August 16, 2016     Donnas Ojok     Human Rights
On Sunday, the 07th August 2016 at 10:00AM, most residents of Acholi and parts of Lango sub-region shall tune to 102 Mega FM listen to KABAKE. To many of them, this will not be their first time to listen to the programme but rather their 670th. Kabake, an Acholi word which literally means to “to gather and dialogue” is a community radio programme supported by the Konrad-Adenauer-Stiftung, a German political foundation.
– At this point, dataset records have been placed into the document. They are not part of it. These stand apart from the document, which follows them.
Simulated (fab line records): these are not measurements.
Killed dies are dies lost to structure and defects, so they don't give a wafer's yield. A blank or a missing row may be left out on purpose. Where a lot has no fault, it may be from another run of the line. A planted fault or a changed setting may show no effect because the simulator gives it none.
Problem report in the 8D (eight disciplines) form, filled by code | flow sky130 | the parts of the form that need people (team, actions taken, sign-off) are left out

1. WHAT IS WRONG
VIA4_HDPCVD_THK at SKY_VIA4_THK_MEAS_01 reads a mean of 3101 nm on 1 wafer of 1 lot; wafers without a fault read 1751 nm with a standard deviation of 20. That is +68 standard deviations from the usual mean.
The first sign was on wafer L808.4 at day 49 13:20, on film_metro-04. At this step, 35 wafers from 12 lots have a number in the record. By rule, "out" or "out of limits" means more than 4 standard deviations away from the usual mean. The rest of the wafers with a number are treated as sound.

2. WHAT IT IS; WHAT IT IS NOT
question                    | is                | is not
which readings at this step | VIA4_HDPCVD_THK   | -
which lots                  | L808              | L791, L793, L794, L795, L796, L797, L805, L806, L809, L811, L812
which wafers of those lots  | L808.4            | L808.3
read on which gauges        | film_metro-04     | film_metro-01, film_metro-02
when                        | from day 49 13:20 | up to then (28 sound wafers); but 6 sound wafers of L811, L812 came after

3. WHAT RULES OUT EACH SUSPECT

The show started airing in 2003 at the height of the conflict mounted by the LRA rebels which left an estimated 150,000 people dead, abducted more than 20,000 children, displaced more than 2 Million people and destroyed properties worth thousands of dollars. At the commencement of this show, millions of Northern Ugandans were residents of Internally Displaced People’s Camps (IDPs). Innocent Aloyo, the show-host, and her recording crew trekked from one camp to another gathering views and facilitating a dialogue with people on the issues that affect their lives.
“During the war days when the majority of the population in Northern Uganda were camp dwellers, each Kabake community recording would bring not less than 500 participants, most of whom clamoring to make their voices heard” Aloyo re-echoes. “It was the only way community members could vent out their anger and frustration about their predicament” she reiterated.
Above all, “Kabake gave them the opportunity to laugh and be hopeful that maybe, one day the guns will be silenced and camp life would be history” she said.
Shortly after the war, Kabake was a quintessential part of the recovery, rebuilding and rehabilitation of Northern Uganda. Again and again, communities gathered around the pockets of small battery powered radios each Sunday morning to listen to Kabake community radio show. Unlike the previous camp treks, Aloyo would now travel from one village to another to hold community dialogues which would be recorded and aired on Sunday morning. The requests from communities that the show be recorded in their villages were immense. One letter written by the Chairperson of Mede Village, Palaro Sub-County to the Manager of Mega FM on the 27th July 2008 read; “…kindly bring to us Kabake programme because you have never come to our village. The most important point of our discussion will be incest which is skyrocketing among the youth whose cultural values were eroded while we were IDP camp dwellers”.
Kabake provides a platform to talk about both social issues like incest or polygamy to intricate development paradoxes like illiteracy, bad roads, creation of new districts, and lack of access to healthcare to mention but just a few. Many times, it has provided a platform to hold leaders accountable. “If my village chairperson doesn’t monitor the performance of the school and management of the school management committee, I will not vote for him in the next round of elections”, One resident of Amuru commented during a recent recording session where the village chairperson was also in attendance.
On the one hand, the show has given the local leaders the opportunity to hear direct voices from the people they serve whilst on the other hand, it has provided a platform for the leaders to respond and give feedback to the citizens. Subsequently this gap bridging process between the citizens and their leaders is inherently nurturing the spirit of dialogue and engagement which will help to lay a firm foundation and build the cornerstone for a strong democratic society in the long run.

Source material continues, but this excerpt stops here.